Monday, March 21, 2016

Monday of Holy Week: Being with Jesus

“Mary took a liter of costly perfumed oil made from genuine aromatic nard and anointed the feet of Jesus and dried them with her hair.” – Jn. 12:3

Mary of Bethany, sister of Martha and Lazarus, is one of the most beautiful characters in the New Testament. In Luke’s Gospel, she was the sister who sat by Jesus’s feet listening intently to his words while Martha was busy with hosting duties and complained Mary was not helping her. In today’s Gospel, John describes Mary as anointing Jesus’s feet with so much perfume that the fragrance filled the house and humbly wiping his feet with her hair. These two stories give us a glimpse to how much she loved Jesus as to becoming totally present to him and lavishly ministering to him. Because of her single-minded devotion to Christ, she may be considered among the first Christian contemplatives.

As we enter Holy Week assessing how we lived out Lent this year preparing for the passion, death, and resurrection of Jesus, we may have found some of our promises and devotions lacking the enthusiasm it had during the start of Lent. Our intentions were undoubtedly well-meaning, but life distractions and weariness may have disrupted our plans. But it was precisely OUR plans – our plans to pray more, to volunteer more, to give up sweets, to give up Facebook, to be in solidarity more with the poor however it may have looked like. I look at the ashes of my own Lenten plans and notice how it may have been a subtle form of navel-gazing.

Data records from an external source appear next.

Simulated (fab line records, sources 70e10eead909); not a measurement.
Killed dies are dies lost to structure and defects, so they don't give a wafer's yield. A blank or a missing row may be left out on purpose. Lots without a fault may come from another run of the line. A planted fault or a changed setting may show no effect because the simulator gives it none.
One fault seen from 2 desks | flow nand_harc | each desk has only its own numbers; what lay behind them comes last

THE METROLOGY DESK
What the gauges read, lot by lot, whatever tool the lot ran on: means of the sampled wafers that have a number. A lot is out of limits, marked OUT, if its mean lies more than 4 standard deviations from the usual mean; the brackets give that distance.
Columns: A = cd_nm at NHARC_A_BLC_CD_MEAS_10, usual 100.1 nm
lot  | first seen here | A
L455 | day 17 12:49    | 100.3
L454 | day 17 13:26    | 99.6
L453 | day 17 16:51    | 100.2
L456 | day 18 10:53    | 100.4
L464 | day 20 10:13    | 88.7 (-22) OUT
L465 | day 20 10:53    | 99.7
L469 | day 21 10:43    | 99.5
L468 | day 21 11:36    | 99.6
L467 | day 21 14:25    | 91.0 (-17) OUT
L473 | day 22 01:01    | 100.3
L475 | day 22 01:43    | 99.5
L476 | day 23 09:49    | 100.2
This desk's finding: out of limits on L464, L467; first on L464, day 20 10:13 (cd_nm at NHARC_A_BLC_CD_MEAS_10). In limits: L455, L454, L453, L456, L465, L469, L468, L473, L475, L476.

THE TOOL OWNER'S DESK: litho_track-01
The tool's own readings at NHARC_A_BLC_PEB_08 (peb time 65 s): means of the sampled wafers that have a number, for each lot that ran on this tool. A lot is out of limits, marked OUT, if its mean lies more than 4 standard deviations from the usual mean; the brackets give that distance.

Mary of Bethany provides us a beautifully simple model of preparing for the Paschal Mystery – not only the Paschal Mystery of Jesus, but also the ones we experience daily – our daily toils, death, and rebirth however big or small it takes shape. Holy Week is an opportunity to perhaps reinvigorate our Lenten commitments, but it may also be an invitation to set aside whatever Herculean acts of sacrifice that allows us to be proud of ourselves and simply be present to Jesus as Mary of Bethany was during his final days. Beyond Holy Week, each of us may be called to different acts of sacrifices and services, but all of us are called to a love of Jesus that resembles Mary’s simple way. God does not long for our extreme sacrifices. God longs for our hearts.

Lord Jesus Christ, may the example and intercession of Mary of Bethany help us to be with you beyond ourselves.